Peter A Allard School of Law

Prof. Johnny Mack recognized for pushing ‘beyond the boundaries of colonial pedagogy’

May 20, 2022

Professor Johnny Mack
Professor Johnny Mack

In recognition of his exceptional teaching, Professor Johnny Mack is this year’s recipient of the George Curtis Memorial Award for Teaching Excellence and a recipient of UBC’s Killam Teaching Prize.

 

“This means a great deal to me,” says Professor Mack. “As an Indigenous scholar and teacher, I work to interrupt the conventional stories we tell ourselves about ourselves and our relations to law by centering Indigenous ethics. I do not expect to be rewarded, so being recognized and singled out faculty-wide for excellence in teaching is immensely heartening and meaningful,” he adds.

The Curtis Award is presented annually to an Allard Law faculty member who has been nominated by their students. UBC’s Killam Teaching Prize is presented to professors across the university who have been nominated by their faculty in recognition of excellence in teaching.

I try to invite students into a shared intellectual and critical space where we can identify key concepts or tensions in the law and process them together.

Professor Johnny Mack

Professor Johnny Mack is from the Toquaht Nation (Nuu-chah-nulth) and is an assistant professor at the Allard School of Law. His teaching, which focuses on Indigenous legal orders and Canadian Aboriginal and treaty rights, employs a critical decolonial ethic, emphasizing the social and historical context surrounding the relationship between Indigenous law and Canadian law.

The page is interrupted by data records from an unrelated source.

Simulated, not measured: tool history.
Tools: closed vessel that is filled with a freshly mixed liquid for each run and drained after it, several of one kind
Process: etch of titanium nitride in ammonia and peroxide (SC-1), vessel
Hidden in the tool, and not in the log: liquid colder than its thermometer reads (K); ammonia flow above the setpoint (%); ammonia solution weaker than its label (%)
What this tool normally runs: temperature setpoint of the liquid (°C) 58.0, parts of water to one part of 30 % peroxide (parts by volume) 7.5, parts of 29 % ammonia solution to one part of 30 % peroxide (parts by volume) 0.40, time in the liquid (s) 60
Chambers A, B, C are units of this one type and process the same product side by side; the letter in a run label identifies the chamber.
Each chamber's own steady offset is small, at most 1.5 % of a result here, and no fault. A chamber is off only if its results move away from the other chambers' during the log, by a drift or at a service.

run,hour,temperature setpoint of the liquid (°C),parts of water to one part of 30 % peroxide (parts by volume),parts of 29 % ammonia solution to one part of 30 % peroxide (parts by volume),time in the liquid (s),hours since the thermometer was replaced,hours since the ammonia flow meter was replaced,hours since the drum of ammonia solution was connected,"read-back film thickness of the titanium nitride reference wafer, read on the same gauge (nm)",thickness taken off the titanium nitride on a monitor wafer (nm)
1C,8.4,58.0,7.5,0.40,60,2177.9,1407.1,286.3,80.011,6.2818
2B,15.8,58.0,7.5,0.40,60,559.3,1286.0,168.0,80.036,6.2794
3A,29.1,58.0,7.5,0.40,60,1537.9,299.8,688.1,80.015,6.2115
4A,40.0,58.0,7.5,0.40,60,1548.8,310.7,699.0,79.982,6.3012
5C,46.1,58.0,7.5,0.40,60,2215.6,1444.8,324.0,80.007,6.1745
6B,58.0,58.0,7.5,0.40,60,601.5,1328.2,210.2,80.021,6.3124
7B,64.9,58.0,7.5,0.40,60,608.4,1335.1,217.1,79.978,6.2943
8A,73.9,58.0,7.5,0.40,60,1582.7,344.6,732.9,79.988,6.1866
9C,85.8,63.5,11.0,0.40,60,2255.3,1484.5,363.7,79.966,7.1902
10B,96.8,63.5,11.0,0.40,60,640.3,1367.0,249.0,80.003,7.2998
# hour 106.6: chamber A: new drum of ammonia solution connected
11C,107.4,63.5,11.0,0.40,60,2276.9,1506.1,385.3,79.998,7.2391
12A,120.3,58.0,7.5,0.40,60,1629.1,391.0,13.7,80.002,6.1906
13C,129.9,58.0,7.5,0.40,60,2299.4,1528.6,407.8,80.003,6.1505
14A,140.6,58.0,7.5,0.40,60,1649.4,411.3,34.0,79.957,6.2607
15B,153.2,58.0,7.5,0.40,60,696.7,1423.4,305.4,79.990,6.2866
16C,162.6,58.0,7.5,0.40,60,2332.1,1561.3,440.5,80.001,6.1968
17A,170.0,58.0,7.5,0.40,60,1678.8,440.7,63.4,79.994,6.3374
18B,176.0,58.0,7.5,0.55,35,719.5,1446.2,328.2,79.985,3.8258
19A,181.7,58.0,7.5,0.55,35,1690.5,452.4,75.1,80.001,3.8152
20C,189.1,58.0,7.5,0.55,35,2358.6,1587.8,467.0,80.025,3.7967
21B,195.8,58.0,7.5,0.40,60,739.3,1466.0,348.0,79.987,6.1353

In a word, Professor Mack describes his teaching as intersubjective. “A nerdy word, I realize, but what I mean is that I try to invite the students into a shared intellectual and critical space where we can identify key concepts or tensions in the law and process them together,” he explains. “I do not really know how to preside over students and lecture — I do much better coming beside them as a guide and interlocuter.”

Growing up as a deeply analytical thinker who was captivated by new ideas, Professor Mack says that he nonetheless didn’t consider higher education as a serious option for most of his life. “I was a teenage runaway and high school dropout and found myself in a fair bit of trouble,” he explains. “At the outset, returning to school was a means of getting out of trouble and I quickly found myself taking refuge in ideas about history, power, law and colonization. These ideas changed the world for me.” It was this same passion for new ideas that put Professor Mack on the path to becoming a law professor.

 

Professor Mack made me feel like I have a place in law as a Haida student and transformed my experience at Allard in a positive way.

Allard Law student Chelsea Gladstone

For Professor Mack, one of the most rewarding parts of teaching is helping facilitate those lightbulb moments of clarity for his students, where he can see complex ideas about the law and its relationship to the social world click into place. “The discussion that follows just takes off to a higher level of analysis,” he says

In turn, Professor Mack’s student nominators credit his unique approach to pedagogy for encouraging a high level of critical and analytical thinking in the classroom — and for creating a space where Indigenous students feel safe sharing Indigenous-specific experiences and legal knowledge. They describe him as deeply committed to student learning and inclusivity, and note that his scholarship on Indigenous legal traditions, which he brings into his teaching, is pushing the boundaries of law and equally deserving of recognition.

Allard Law student Chelsea Gladstone is one of Professor Mack’s nominators. She put his name forward for his ongoing dedication to decolonial legal innovation and for the important role he plays as an Indigenous mentor in law.

“Professor Mack approaches his teaching using an anti-hierarchical method and this makes the classroom feel safe and inviting for student participation and reciprocal learning,” Chelsea explains. “For Indigenous students, this is especially important because law school can feel foreign to our ways of knowing and being, but Professor Mack makes a conscious effort to push beyond the boundaries of colonial pedagogy and he reinvents new ways for students to learn and engage with legal theory,” she adds.

 

If we don't push back against the status quo, then the problems we see in the law will never change. Professor Mack gave us the space to do that without judgement.

Graduating Allard Law student Laura Beaudry

Chelsea, who is a member of the Haida Nation, says she’s particularly grateful to Professor Mack for inviting Indigenous students to draw on their ancestral Indigenous legal knowledge, and plans to bring the legal tools that she learned in law school back to her community. “Professor Mack made me feel like I have a place in law as a Haida student and transformed my experience at Allard in a positive way,” she says.

Graduating Allard Law student Laura Beaudry, who is Cree and Métis, says she nominated Professor Mack in part because he was the first professor she had who critiqued the law and allowed students to feel comfortable doing the same. “If we don't push back against the status quo, then the problems we see in the law will never change,” she explains. “Professor Mack gave us the space to do that without judgement.”

Professor Johnny Mack will be recognized for his achievements in teaching at UBC’s upcoming graduation ceremony on May 25.